Dynamic Provisioning of Large-scale Data Processing in Cloud Environments

Agenda

Introduction
- Heterogeneous computing / Specialized hardware
- Cloud computing
Goals
Software stack
- Apache Spark
- Kubernetes
- Infrastructure-as-code
Workflow and challenges
Proof of Concept
Conclusion

https://hackmd.io/@willypillow/hpc

Introduction

Heterogeneous Computing

David Patterson:
A New Golden Age for Computer Architecture

Only performance path left is Domain Specific Architectures

Renaissance of hardware design

Cloud Computing

Afford us extreme amounts of capacity and flexibility.

Increasing complex, spawning industries to optimize cost.

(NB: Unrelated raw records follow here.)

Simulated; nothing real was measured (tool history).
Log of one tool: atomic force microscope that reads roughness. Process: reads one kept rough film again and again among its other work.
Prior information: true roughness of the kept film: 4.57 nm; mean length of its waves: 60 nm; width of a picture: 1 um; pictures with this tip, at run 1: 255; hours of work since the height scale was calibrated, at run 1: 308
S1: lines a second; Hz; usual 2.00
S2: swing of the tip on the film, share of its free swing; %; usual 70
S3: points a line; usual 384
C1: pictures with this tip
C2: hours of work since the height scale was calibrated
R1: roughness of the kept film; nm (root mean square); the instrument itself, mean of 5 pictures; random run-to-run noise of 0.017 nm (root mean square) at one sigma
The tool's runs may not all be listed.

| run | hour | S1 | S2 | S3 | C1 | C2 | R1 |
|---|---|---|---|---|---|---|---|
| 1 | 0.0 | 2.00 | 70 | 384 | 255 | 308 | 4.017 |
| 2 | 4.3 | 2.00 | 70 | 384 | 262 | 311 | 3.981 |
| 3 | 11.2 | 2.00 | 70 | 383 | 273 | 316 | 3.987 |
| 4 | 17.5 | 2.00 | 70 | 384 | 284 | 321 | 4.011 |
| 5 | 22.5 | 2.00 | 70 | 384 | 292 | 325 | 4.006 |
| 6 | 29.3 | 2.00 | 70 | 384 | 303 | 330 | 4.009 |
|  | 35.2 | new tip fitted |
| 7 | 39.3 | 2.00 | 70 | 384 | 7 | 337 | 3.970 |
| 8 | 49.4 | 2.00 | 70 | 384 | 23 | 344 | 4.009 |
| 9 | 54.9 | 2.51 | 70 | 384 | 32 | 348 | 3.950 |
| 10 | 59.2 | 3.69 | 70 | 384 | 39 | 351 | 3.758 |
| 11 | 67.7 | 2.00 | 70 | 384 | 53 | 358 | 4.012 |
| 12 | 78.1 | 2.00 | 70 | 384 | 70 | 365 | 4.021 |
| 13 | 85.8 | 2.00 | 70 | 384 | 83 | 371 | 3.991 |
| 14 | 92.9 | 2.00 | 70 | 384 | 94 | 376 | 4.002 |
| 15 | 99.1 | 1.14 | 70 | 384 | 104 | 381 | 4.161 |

Not including accelerators such as FPGAs, GPUs, and TPUs!

Source: Trends and Challenges in Big Data

More and More Choices

Single-core perf / Number of cores / Memory size
FPGAs (e.g., Azure PBS w/ Intel Arria 10)
GPUs
ML chips: TPUs / AWS Inferentia
CPU instruction sets (e.g., AVX512)
Local NVMe storage
High speed networking (e.g., RDMA, InfinitiBand)

Not viable for complicated multi-stage tasks?

Source: Trends and Challenges in Big Data

Spot Instances

Big cloud providers now sell unused capacity at a lower price (up to 90% savings).

(https://azureprice.net/: A VM with \(120C\)/\(456G\) RAM can cost only \(0.36\) USD/hr.)

Issues?

Preemption (no availability guarantees)
Price volatility
Locality

Other Billing Complexities

Sustained usage discounts
Savings plans
Reserved instances / Committed usage discounts
RI marketplace

With great flexibility comes great responsibility!

To optimize performance/cost, one needs to consider:

Number of instances
Instance families & accelerators
On-demand / spot
On-demand / reserved
Application workload & requirements

Goals

High performance at low cost

Select instance types for each stage
Spin up sufficient number of nodes to remove bottlenecks
Schedule tasks on the nodes

This is unlike traditional scheduling problems, where the amount of resources is fixed.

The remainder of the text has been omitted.